Your shortest ever commercial flight? Smallest commercial airplane you've ridden in?

That was the point when we started down the runway in Kinshasa to the point we landed in Brazzaville. The plane headed out over the Atlantic, climbed to about 25,000 feet, then looped back to land. I suppose government aviation authority designed the flight path to avoid other traffic, civilian and military.

Back in the 70’s, I used to travel back and forth to Hickory, NC to work with a client there.

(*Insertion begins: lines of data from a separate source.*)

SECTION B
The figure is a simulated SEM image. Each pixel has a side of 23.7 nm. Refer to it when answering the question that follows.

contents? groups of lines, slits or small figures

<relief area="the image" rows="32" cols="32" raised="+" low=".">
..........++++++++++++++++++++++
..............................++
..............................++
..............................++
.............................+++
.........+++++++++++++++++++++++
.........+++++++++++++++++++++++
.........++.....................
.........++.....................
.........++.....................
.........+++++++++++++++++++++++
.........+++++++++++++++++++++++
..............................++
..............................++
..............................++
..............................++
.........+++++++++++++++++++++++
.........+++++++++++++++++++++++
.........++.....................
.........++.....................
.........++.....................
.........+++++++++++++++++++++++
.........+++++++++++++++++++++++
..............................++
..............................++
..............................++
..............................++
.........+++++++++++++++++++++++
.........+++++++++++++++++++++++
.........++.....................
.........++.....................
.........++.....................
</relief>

On one flight, the last leg of the trip was from Charlotte to Hickory in a small 6-seater prop plane. Luggage had to be loaded into the plane before people could enter the back row; the rest had to wait until all of the seats were full before being loaded… The last person aboard was told by the pilot, “See those pedals on the floor? Don’t touch them!”

Part of the seatbelt for the person in front of me was hanging above and behind the seat. I noticed that that part of the belt was permanently curled up – it looked more like a rope than a belt. When the plane started shaking, I grabbed it, and it was a perfect fit!

The plane was pitching and rolling, and we hadn’t even taken off, yet. That was the most scared I’d ever been on a commercial flight.

During the period when the Cuba flight window opened in 2010-12 you could take AA-Eagle from here to there.

My smallest commercial flight: Cape Air, Cessna 402; shortest flight 72 miles SJU-STT.

Punta Islita, Costa Rica to Nosara, Costa Rica (distance about 37 miles) on Nature Air earlier this year. On loved the trip and the airline. They just make a big loop around Costa Rica and stop at a lot a tiny airstrips along the way so you take off and land several times on a single trip and it is beautiful.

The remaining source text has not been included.